A Senate subcommittee continued its investigation Tuesday of recurring claims that Google, the $1 trillion Silicon Valley hi-tech giant, is monopolizing the digital advertising market, driving up costs to businesses and consumers alike.
“Online advertising is an incredibly complex business, and one that touches every single person on the internet,” Sen. Mike Lee (R-Utah) said at the opening of the hearing of the Senate Judiciary Committee’s Subcommittee on Anti-trust, Competition and Consumer Rights.
Online advertising equals more than $162 billion annually and is growing rapidly as older media formats, including print and broadcast television, lose audiences and marketing value.
Tuesday’s hearing comes amid growing bipartisan concerns in Congress that Google and other digital tech giants like Apple, Microsoft, and Amazon are so huge and have acquired such power through the internet that anti-trust laws originally conceived and passed in the 19th Century are no longer able to ensure competitive markets and consumer choice.
The Department of Justice (DOJ) is also reportedly conducting an extensive investigation focused on anti-trust concerns about Google’s commanding position in the digital ad market.
Earlier this year, Rep. David Cicilline (D-R.I.) told a House subcommittee hearing that he believes the tech giants have become too powerful.
“Whether they control access to information or to a marketplace, these platforms have the incentive and ability to exploit this power. They can charge exorbitant fees, impose oppressive contracts, and extract valuable data from the people and businesses that rely on them,” Cicilline said.
Lee opened Tuesday’s Senate hearing by noting the rapid expansion of internet advertising and publishing in the past decade.
“The technologies involved in connecting advertisers and publishers have evolved rapidly in the last decade, and the expansion of online advertising has facilitated an explosion of online content by allowing even the smallest website owners to monetize their content. Small and local businesses have also benefited from being able to quickly and easily promote their businesses,” Lee continued.
“At the same time, this growth and expansion has been largely consolidated onto a single platform: Google’s online ad business. As that business has grown, so too have complaints that Google — which both operates the ad selling and buying platforms, and sells its own inventory through those platforms — has conflicts of interest and has manipulated or rigged online ad technologies and auctions to favor its own interest and protect its market share.
“Whether this is true or not matters because so many businesses depend upon digital advertising to market their products or monetize their content. Web users, in turn, benefit both from free online content and being connected to relevant businesses in a way that helps them make optimal economic choices,” Lee added.
Google officials insist that digital advertising is an intensely competitive market, thanks to the immense marketing power of rivals like Facebook and Amazon.
But a recent study for the British government estimated that Google receives from 40 to 90 percent of the revenues generated at the five levels of the process by digital ad sales. Congressional aides believe the results of the UK study closely mirror those of the United States.
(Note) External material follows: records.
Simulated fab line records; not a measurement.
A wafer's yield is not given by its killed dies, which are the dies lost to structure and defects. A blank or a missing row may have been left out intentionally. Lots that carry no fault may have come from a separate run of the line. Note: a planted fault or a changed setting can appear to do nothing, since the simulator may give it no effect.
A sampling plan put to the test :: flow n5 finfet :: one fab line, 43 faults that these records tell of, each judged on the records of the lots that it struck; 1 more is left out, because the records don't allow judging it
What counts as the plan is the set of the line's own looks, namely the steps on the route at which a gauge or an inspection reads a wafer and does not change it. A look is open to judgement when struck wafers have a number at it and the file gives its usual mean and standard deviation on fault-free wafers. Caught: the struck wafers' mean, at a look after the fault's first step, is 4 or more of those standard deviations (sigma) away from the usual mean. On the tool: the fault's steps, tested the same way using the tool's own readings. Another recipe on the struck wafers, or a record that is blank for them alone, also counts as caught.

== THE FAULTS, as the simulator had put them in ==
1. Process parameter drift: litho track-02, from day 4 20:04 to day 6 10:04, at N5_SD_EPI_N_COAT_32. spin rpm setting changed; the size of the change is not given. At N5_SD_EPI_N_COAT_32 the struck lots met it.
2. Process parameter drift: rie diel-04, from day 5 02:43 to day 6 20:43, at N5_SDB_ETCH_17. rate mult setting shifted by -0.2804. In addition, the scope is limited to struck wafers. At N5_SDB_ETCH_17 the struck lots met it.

Sen. Amy Klobuchar (D-Minn.), the subcommittee’s ranking minority member, sounded similar concerns in her opening statement, saying “we aren’t having this hearing today because Google is successful, we are having it because even successful companies are subject to the law, including the anti-trust law.”
The Minnesota Democrat noted that “the five tech giants were collectively worth 25 percent of the entire value of the Fortune 500 a couple of weeks ago.”
Klobuchar said she supports reviewing existing anti-trust law to ensure that it is able “to match our situation. At what point do you cross the line to stifle competition and innovation?”
Klobuchar alluded to the UK study in pointing out that Google dominates each level of what is known in the digital industry as the “advertising stack,” beginning with publishers selling advertising space among the content on their sites, to the advertisers seeking to create and sell ads.
Don Harrison, Google’s President for Global Partnerships and Corporate Development, was scheduled to appear before the panel during the hearing.